“It’s a good deal for Dominion, but only because of the taxpayer-funded handouts that come with generating offshore wind power,” said Nick Loris, an energy specialist at the Heritage Foundation.
“Virginians are going to end up paying for this twice, through higher electricity rates and to help foot the bill for the project.”
The wind venture, which still must clear several bureaucratic and engineering hurdles, could start generating power in 10 years, Dominion estimated.
The utility said the anticipated 2,000-megawatt project could electrify 700,000 homes.
Environmentalists hailed the lease awarded by the U.S. Department of the Interior — with conditions.
“It’s the best deal we could get when you are dealing with a monopoly. No one else could do anything with the lease had they won because they’d have no one to sell to but Dominion, and Dominion would not have been likely to buy the power,” said Glen Besa, director of the Sierra Club’s Virginia chapter.
Dominion was one of only two bidders on the Atlantic tract, 25 miles east of Virginia Beach.
“If this project were truly competitive with other sources of electricity, it wouldn’t need the subsidies,” Loris told Watchdog.
Instead of dishing out “green energy” subsidies, which include a 30-percent investment tax credit and additional bonuses from the state, Loris said government policymakers should focus on oil and gas resources in the Atlantic.
“Offshore lease sales for oil and gas activity would help drive down prices and create jobs for the area,” he said, noting that the Obama administration initially supported offshore drilling in the Atlantic, and then canceled the lease sales.
“Whether it’s offshore wind or oil and gas, they should all be given an opportunity so long as a commercial interest exists and the project can be built without the help from the taxpayer to fund it,” Loris said.

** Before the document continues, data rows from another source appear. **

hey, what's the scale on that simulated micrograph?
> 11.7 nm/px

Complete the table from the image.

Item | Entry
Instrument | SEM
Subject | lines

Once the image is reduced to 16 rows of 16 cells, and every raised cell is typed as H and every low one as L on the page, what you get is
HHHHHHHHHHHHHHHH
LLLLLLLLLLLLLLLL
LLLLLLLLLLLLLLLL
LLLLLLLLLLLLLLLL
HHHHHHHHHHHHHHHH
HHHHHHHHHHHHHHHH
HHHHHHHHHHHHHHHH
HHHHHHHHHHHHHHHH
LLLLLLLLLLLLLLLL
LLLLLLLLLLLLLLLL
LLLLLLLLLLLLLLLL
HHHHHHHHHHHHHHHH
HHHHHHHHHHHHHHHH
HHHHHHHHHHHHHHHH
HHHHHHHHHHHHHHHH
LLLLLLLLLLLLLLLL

Republican gubernatorial candidate Ken Cuccinelli, and even a few environmentalists, have criticized Virginia’s targeted incentives to renewable-energy projects. These so-called “adders” allow utilities to offset the higher costs associated with such ventures.
As attorney general representing the public in rate cases, Cuccinelli said the adder program raises consumer bills while padding the profits of monopolistic utilities.
Gov. Bob McDonnell, however, has pushed in the opposite direction — engineering an annual $500 tax credit for every “green job” created with a salary of $50,000 or more.